Deputy Prime Minister Chrystia Freeland drew the ire of thousands of social media users Sunday night after the Twitter account of the second-highest ranked official of Canada’s Trudeau administration uploaded a photo in which she proudly poses in downtown Toronto carrying a red and black banner bearing the nationalist slogan “Slava Ukraini.” The photo was taken down around 12 hours later after angry social media users flooded the replies, and a similar photo without the offending banner was quickly reposted by her account. Her office has yet to offer an explanation for the switch.
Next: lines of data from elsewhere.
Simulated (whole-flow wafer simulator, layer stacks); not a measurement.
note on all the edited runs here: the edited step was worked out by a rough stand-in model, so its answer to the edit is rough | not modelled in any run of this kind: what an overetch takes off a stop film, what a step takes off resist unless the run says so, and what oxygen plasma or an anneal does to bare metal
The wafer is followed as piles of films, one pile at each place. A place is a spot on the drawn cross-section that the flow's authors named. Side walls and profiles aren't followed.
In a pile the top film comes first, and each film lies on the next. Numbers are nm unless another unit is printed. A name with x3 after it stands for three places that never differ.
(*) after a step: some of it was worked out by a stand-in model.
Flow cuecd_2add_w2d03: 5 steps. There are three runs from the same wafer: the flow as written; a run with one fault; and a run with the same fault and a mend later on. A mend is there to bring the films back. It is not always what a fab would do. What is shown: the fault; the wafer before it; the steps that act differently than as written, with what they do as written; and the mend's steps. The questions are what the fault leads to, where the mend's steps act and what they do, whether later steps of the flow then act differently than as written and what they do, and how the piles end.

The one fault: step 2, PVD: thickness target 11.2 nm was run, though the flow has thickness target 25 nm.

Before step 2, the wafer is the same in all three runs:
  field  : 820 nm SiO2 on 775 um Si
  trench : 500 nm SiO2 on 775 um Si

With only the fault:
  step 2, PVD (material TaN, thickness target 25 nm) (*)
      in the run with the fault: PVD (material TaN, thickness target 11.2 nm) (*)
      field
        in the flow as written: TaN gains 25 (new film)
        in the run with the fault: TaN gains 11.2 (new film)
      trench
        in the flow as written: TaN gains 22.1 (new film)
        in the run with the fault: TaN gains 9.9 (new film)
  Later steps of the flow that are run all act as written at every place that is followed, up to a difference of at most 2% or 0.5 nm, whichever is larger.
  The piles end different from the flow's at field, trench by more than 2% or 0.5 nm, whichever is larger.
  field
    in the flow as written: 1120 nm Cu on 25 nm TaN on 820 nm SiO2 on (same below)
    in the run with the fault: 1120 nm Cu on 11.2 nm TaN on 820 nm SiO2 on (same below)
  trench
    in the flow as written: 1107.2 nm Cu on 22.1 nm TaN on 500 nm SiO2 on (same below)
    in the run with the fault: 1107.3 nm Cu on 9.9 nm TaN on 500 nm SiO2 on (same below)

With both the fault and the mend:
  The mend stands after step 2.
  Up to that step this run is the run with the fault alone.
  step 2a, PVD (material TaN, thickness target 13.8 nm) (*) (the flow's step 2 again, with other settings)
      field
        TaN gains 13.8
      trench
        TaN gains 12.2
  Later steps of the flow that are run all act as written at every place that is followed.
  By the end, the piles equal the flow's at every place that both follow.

Eagle-eyed Twitter users quickly pounced on the new post too, pointing out that even though the Deputy Prime Minister is no longer personally holding the distinctive banner, a similar flag still appears in the background.
Red-and-black banners like the one held aloft by Freeland on Sunday evening were the official battle flag of the so-called Ukrainian Insurgent Army (UPA), the paramilitary wing of the fascist Organization of Ukrainian Nationalists (OUN). The groups, which comprised heavilof Nazi collaborators, received funding by the Central Intelligence Agency for much of the 20th century. They became infamous for terrorizing Ukraine’s Jewish population alongside German death squads, especially after perpetrating the brutal Lviv pogroms which took the lives of tens of thousands of Ukrainian and Polish Jews in 1941. “We will lay your heads at Hitler’s feet,” read one of their typically anti-semitic propaganda leaflets aimed at the city’s Jewish population at the time. Freeland’s own uncle, historian and author John-Paul Himka, has estimated that the OUN-UPA were responsible for the deaths of well over 100,000 Jews during the Holocaust.
Jewish Woman Flees Lviv Pogrom
As Twitter users have pointed out, the red-and-black color motif of the UPA banner held by Freeland in the since-deleted tweet represents “blood and soil,” a key slogan in Nazi ideology referring to the fascists’ desire to seize the territory of the mainly Slavic populations they referred to as “untermenschen” in the name of acquiring territory for the so-called “master race.” The slogan was a popular chant among the far-right militias and neo-Nazi groups who instigated the infamous 2017 “Unite the Right” rally in Charlottesville, which left one woman dead and dozens injured after the white supremacist terrorist attack for which James Alex Fields, Jr. was sentenced to life in prison, plus an additional 419 years, in July 2019.
As social media users noted, the idea that Freeland was unaware of the banner’s fascist history strains credulity. According to Canada’s Ukraine Archival Records, her grandfather, Michael Chomiak, was a longtime Nazi collaborator who made a living laundering fascist propaganda on their behalf for Ukrainian audiences, in a newspaper office seized from Jews–a well-documented historical truth which she’s attempted to paint as Russian propaganda.
Public support for Ukraine in western democracies, inflated by non-stop sympathetic coverage on corporate media, appears to have taken a hit in recent days as the far-right predilections of some of the Ukrainian military’s most high-profile factions come to light. But most mainstream media outlets have so far ignored the sitting Canadian Deputy Prime Minister’s apparent predilection for the Nazi collaborator militia which slaughtered Polish, Jewish, and Romani communities.
Accusations of media double standards have surged in recent days as outlets including NPR have published similar photos featuring the notorious groups’ flags without alerting audiences to their far-right implications.
One thing’s for sure: from the photos of fascist symbols displayed prominently at recent anti-Russian protests, to a since-restricted post in which the official Ukrainian National Guard’s Twitter account brags about their neo-Nazi Azov batallion greasing bullets in pig fat in anticipation of the arrival of Muslim “orcs,” mainstream outlets are having an increasingly tough time presenting Ukraine’s notorious far-right as a fringe element.